Token Classification
Safetensors
Tatar
bert
tatar
morphology
rubert

RuBERT fine-tuned for Tatar Morphological Analysis

This model is a fine-tuned version of DeepPavlov/rubert-base-cased for morphological analysis of the Tatar language. It was trained on a subset of 80,000 sentences from the Tatar Morphological Corpus. The model predicts fine-grained morphological tags (e.g., N+Sg+Nom, V+PRES(Й)+3SG).

Performance on Test Set

Metric Value 95% CI
Token Accuracy 0.9861 [0.9852, 0.9870]
Micro F1 0.9861 [0.9851, 0.9870]
Macro F1 0.5059 [0.5432, 0.5836]*

*Note: macro F1 CI as reported in the paper.
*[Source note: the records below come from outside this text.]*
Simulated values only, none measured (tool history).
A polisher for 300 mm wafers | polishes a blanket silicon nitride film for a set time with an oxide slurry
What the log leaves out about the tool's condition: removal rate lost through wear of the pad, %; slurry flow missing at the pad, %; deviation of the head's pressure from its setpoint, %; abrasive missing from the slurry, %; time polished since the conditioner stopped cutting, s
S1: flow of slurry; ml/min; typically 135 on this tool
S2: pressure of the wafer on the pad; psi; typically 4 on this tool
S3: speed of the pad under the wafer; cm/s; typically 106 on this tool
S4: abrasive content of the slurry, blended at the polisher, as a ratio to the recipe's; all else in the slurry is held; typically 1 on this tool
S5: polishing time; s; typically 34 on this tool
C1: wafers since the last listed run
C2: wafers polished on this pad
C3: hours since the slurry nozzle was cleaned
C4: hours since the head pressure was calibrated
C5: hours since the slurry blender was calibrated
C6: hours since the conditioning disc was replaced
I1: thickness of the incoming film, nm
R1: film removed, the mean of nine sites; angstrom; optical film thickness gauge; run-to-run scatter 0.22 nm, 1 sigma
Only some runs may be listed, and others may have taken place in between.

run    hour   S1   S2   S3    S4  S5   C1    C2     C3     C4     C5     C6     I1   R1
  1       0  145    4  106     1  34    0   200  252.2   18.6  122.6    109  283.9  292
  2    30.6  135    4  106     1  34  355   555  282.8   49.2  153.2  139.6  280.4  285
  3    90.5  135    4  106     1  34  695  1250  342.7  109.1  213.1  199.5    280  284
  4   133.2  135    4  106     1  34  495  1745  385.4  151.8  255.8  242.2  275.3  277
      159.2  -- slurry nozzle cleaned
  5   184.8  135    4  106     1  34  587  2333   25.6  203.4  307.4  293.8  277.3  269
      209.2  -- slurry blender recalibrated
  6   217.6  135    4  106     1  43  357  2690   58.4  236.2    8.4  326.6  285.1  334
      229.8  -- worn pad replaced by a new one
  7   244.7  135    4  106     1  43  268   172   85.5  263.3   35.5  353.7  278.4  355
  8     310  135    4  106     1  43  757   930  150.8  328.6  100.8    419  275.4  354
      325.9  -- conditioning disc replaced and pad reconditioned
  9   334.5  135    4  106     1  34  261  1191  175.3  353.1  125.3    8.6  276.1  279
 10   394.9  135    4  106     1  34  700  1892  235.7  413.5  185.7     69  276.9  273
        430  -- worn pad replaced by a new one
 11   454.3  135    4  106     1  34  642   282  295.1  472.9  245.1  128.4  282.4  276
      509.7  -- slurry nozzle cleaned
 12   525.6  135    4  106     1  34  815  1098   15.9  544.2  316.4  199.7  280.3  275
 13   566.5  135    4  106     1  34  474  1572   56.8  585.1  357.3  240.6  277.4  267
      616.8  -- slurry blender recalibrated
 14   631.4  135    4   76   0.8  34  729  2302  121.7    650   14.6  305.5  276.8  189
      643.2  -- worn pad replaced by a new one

Accuracy by Part of Speech (Top 10)

POS Accuracy
PUNCT 1.0000
NOUN 0.9827
VERB 0.9640
ADJ 0.9614
PRON 0.9914
PART 0.9995
PROPN 0.9724
ADP 1.0000
CCONJ 1.0000
ADV 0.9897

Usage

from transformers import AutoTokenizer, AutoModelForTokenClassification
import torch

model_name = "TatarNLPWorld/rubert-tatar-morph"
tokenizer = AutoTokenizer.from_pretrained(model_name)
model = AutoModelForTokenClassification.from_pretrained(model_name)

tokens = ["Татар", "теле", "бик", "бай", "."]
inputs = tokenizer(tokens, is_split_into_words=True, return_tensors="pt", truncation=True)
outputs = model(**inputs)
predictions = torch.argmax(outputs.logits, dim=2)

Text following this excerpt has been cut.